We need to install the required packages and also make data ready to train the model using XGBoost function.
import xgboost as xgb
from sklearn.metrics import accuracy_score
import pandas as pd
import numpy as np
# Features - exclude ID and Label columns
features = model_df2.iloc[:,2:]
# Label - select only label column
label = model_df2.iloc[:,1]
from sklearn.model_selection import train_test_split
features_train, features_test, label_train, label_test = train_test_split(features, label, test_size=0.2, random_state=557)

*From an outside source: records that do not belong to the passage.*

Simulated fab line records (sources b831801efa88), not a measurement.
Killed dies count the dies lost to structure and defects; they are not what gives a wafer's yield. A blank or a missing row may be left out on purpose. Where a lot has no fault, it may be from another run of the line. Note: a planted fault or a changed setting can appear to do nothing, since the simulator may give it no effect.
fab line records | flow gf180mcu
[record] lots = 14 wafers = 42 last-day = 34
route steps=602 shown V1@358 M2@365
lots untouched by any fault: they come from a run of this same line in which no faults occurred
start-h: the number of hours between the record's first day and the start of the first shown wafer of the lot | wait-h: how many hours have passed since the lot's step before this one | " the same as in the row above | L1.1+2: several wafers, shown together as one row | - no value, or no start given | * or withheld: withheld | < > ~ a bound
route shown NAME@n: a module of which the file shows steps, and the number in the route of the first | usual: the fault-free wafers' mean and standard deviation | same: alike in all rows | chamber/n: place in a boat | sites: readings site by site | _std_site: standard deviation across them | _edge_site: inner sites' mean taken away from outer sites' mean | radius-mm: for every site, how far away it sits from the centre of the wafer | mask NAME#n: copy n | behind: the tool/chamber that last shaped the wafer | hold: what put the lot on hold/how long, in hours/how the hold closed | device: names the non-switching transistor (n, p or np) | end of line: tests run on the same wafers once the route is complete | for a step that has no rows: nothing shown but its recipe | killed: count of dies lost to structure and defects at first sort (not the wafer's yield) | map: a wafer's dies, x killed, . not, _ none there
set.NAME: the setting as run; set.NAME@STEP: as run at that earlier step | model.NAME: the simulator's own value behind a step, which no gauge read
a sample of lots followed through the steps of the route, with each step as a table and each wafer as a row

For a detailed overview on the XGBoost technique, you can read a lot of interesting blogs online. An introduction to hyperparameters is given here. Decision Tree is used as a weak learner. List of Decision Tree algorithm parameters that can be considered for fine-tuning is explained in the earlier blog. You read the earlier blog on Decision Tree classifier for the details on hyperparameters for a Decision Tree.
XGBoost Parameters
creditxgb = xgb.XGBClassifier(
learning_rate =0.1,
n_estimators=100,
max_depth=10,
min_child_weight=50,
gamma=0,
subsample=0.8,
colsample_bytree=0.8,
objective= 'binary:logistic'
)
creditxgb.fit(features_train,label_train)
predict function gives predicted class. Since this sample is not a balanced sample, predict function is not useful. predict_proba can give probabilities for each class of label variables and observation.
Now, we need to use a probability of class=1 and then change the probability values to predict the class.
pred_prob = creditxgb.predict_proba(features_train)
pred_prob_1 = pred_prob[:,1]
# find cut off Prod to define class label 1-0.11 (11% Bad)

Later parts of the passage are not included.